In his work, Najjar attempts to describe empirically based principles that multimedia user interface designers can use to better the learning outcomes from educational multimedia applications. He sets out to redress shortcomings in multimedia user interface design guidelines by basing them on empirical research rather than on the opinions of experts. He researches a number of factors that influence learning outcomes in multimedia applications, and lists the findings.
This is quite a novel approach, especially in multimedia, where very little research as been conducted into how the message encapsulated in the media is received, perceived, and acted upon by the audience.

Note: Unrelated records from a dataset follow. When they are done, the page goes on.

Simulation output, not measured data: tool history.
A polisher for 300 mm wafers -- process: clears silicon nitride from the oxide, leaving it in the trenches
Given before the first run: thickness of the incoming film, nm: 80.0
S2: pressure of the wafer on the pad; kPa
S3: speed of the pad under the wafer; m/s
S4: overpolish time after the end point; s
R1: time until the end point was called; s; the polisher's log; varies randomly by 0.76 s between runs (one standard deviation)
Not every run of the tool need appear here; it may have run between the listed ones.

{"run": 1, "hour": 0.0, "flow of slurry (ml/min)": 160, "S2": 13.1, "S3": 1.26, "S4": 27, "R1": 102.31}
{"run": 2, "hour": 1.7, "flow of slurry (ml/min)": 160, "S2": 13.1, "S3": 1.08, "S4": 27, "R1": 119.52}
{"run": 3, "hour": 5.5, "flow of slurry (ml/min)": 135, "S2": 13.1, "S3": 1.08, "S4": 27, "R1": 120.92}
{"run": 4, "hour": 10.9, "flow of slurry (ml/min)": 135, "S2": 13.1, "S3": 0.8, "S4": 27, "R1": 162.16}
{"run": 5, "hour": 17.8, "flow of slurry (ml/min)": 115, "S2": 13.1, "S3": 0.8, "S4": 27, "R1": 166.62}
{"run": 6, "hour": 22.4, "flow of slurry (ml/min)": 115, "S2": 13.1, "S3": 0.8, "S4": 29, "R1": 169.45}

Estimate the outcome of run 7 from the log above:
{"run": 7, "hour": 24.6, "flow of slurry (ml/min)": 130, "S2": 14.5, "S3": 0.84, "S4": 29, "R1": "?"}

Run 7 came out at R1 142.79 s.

Najjar concludes, “Designers should use closely related verbal and pictorial information together, and build in tasks that encourage users to elaborateively process the information”. Illustrations and other media should support the accompanying text, and illustrations should not be used just for the sake of including a graphic. The choice of medium to suit the message is also important, as the effectiveness of media is quite application-specific. Najjar also advocates that the user interface be made intuitive, as the user interface has a significant positive effect when learning from multimedia. His conclusions not only ring true when viewed from a logical point of view, but are also backed up by the findings of well-known researchers in the field. These findings can be applied by multimedia designers to improve the quality and effectiveness of their products.
Although he adds the caveat that these principles should be used with caution as they are largely untested, the principles set out in his work appear to be able to withstand the rigors of being tested in actual use.
Najjar, L. J. (1998). Principles of educational multimedia user interface design. Human Factors: The Journal of the Human Factors and Ergonomics Society, 40(2), 311-323.